Reply To: Federal judge in Indiana holds mandatory “sex offender” classes unconstitutional


There is none so blind as he who will not see. Robert E. Freeman-Longo, the author of that infamous article in “Psychology Today” which started the “frightening and high” LIE the U.S. Supreme Court has held on to since McCune v. Lyle is not going anywhere anytime soon. This man, as well as Barbara Schwarz, the psychologist who wrote the 1980 D.O.J. manual who cited Freeman-Longo’s article have since said their works were pulled out of thin air with no legitimate research to back them. When you write a manual with only 6 references to go on, one of which is the dictionary and the other is an outright lie told by a man with a financial interest in peddling his sex offender treatment program; an article for which there was NO peer review or any other standard of scientific verification and the highest court in the nation runs with it and returns to it time after time, I start thinking that when it comes to us, the truth does not matter.

The Supreme Court defies logic. They made two wonderful rulings recently:
(1) Packingham v. North Carolina (even though that “frightening and high” lie polluted the courts ruling…)
(2) Refusing to hear Michigan’s appeal of the 6th Circuit ruling which declared retroactive application of the registry and its restrictions as punitive and a violation of ex post facto.

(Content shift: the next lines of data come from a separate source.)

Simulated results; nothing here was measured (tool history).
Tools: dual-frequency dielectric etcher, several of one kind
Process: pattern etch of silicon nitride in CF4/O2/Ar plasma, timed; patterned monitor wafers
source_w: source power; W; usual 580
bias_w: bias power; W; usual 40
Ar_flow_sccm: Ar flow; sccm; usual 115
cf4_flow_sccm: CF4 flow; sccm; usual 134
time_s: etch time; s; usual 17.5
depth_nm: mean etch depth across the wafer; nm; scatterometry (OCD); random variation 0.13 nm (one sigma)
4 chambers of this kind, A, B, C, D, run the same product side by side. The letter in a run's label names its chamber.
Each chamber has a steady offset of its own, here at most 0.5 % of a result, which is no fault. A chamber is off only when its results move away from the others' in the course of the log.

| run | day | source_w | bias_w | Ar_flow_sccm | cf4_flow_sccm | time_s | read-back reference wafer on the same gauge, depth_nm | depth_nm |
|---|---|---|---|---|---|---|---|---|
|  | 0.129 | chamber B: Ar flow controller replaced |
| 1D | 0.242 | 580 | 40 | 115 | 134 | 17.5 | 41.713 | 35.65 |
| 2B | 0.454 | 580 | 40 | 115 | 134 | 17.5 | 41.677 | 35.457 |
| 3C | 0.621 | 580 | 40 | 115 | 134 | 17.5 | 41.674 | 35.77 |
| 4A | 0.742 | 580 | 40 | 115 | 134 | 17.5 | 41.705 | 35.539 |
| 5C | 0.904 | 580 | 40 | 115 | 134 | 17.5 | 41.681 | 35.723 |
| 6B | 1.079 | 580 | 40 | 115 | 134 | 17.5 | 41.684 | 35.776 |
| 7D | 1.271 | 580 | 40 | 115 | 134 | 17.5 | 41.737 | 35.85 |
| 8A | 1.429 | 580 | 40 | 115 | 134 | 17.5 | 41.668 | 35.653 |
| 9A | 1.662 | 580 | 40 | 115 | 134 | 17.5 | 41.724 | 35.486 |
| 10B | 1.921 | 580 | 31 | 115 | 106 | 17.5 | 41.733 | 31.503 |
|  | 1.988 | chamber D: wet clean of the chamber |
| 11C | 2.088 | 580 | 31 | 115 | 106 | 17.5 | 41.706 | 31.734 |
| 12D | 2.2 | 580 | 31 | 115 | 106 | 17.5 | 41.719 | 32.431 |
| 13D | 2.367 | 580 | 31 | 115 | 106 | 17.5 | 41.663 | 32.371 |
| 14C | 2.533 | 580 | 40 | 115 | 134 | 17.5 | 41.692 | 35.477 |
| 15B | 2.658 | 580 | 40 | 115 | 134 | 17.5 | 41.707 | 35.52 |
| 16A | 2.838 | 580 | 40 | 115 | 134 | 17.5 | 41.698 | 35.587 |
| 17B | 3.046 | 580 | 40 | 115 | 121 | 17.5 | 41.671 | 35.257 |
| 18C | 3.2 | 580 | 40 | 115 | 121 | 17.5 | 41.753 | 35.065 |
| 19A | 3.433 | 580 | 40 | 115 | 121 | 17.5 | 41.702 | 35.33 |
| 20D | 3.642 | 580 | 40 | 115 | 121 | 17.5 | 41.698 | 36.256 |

Then comes the request for SCOTUS to review the decision overturning a lower federal court who ruled Minnesota’s civil commitment program unconstitutional. The court declines to hear that case and in view of the 2 previous rulings I cited above it just does not make any legitimate legal sense. This makes me think that when it comes to major cases like depriving someone indefinitely of liberty based on the frightening and high myth that has been soundly disproven time and time again, it makes me think the justices vacillate between being serious justices and judges of law and outright judicial activists and politicians who pander to the states. It’s as if they sat back and said, “We’ll be going against this court’s own past rulings if we grant review. The people in those states who have had civil commitment for so long will be ready to revolt if we rule against these programs and we’ll force them to do something immensely politically and socially unpopular. We’ll also be in the cross-hairs of an irate public, so we’re not going to touch this issue with a 50-foot pole! If one’s very freedom is denied based solely on fear and moral outrage after they have served the prison sentence imposed by the court does not deserve the highest court’s strictest and unrelenting scrutiny, then nothing does.